Although women represent 51 percent of California’s population, do you know what percentage of our state legislature are women? Just 26 percent!
So why does that matter? I learned why in a briefing hosted by Close the Gap CA, a state-wide campaign working to increase the number of talented and progressive women who run for California State Senate and Assembly seats.
I walked into that briefing never imagining that I would run for public office. I was there because I coordinate the Women’s Foundation of California Women’s Policy Institute (We’re recruiting new fellows until July 9).
Nearly 100 women representing over 40 organizations across California were gathered together to figure out how to recruit more talented, progressive women to fill Assembly and Senate seats that will be open in 2014 and 2016. In addition, some of the women present were planning to run for office themselves. I was so impressed to see many women of color attending the meeting who are serious about running for public office.
While I was inspired by many of the former and current State Legislators who spoke, I was most intrigued by Assemblymember Cristina Garcia, who currently represents California’s 58th Assembly District. She struck me in many ways. As a resident of Bell Gardens, CA in Southern California, she talked about the frustration and disillusion with growing up in an underserved community that most people leave in the search for better opportunities. She was one of them. The thing is, when she visited home, she would complain about the disparities her community continued to face. Finally, someone said to her, “You’re just like everyone else. You leave, never come back, and don’t do anything about it.”
Encouraged to do something about it, she took action. Although she wasn’t eager to run for office, she felt it was her responsibility to do so and now she is representing and advocating for her own community.
Listening to her reminded me of myself. She is a woman of color who looks like me, who speaks like me and comes from an underserved community like mine. Growing up in a small town in the Central Valley, I left with no plans of returning – except to visit family and friends.

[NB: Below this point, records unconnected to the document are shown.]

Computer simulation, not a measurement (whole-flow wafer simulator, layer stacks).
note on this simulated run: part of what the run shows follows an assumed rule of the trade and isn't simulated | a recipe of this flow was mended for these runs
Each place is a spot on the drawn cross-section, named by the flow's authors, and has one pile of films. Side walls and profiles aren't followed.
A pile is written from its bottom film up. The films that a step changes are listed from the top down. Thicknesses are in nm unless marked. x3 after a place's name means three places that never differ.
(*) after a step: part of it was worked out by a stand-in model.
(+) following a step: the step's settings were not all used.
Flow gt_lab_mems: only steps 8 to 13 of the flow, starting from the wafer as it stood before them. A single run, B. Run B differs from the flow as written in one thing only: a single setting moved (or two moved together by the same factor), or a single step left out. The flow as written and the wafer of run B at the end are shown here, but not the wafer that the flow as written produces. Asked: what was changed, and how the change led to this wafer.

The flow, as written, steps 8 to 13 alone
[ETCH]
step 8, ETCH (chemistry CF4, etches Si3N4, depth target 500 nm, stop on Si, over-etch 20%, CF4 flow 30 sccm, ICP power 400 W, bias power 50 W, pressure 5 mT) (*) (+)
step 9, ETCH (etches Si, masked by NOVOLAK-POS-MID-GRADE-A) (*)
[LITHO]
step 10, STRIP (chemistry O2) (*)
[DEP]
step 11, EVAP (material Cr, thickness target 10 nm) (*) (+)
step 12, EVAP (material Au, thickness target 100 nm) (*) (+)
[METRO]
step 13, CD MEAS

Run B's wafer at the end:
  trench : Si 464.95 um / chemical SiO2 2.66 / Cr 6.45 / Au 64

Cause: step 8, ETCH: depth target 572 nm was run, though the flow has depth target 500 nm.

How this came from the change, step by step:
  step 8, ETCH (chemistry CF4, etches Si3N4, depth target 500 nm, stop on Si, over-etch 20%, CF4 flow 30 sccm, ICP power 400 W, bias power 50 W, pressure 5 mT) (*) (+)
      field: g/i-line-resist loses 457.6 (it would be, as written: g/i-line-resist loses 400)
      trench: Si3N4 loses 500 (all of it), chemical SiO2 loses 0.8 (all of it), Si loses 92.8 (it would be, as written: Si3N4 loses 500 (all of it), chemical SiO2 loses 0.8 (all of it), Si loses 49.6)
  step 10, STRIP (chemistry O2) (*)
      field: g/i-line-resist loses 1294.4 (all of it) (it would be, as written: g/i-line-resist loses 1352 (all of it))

Until I attended the Close the Gap meeting, I haven’t seen a lot of women of color who have come from underserved communities talking about what it means to lead their communities as public servants. I hadn’t realized that when women lead, communities succeed. Women in positions of power tend to build more broad-based coalitions. They are more likely than men to act with urgency to shift the priorities to focus on health and human services, education and community infrastructure. This isn’t just true for women in elected office. Catalyst, a think tank dedicated to expanding opportunities for women in business, has found that companies that achieve diversity in their management and on their corporate boards obtain better financial results, on average, than other companies.
As I listened to Assemblymember Garcia’s story, I realized that I’m now educated, connected to resources, and knowledgeable about public policy. I have something to give. Maybe I will consider running for office after all! And maybe you know someone who should run too. Check out Close the Gap CA to learn more.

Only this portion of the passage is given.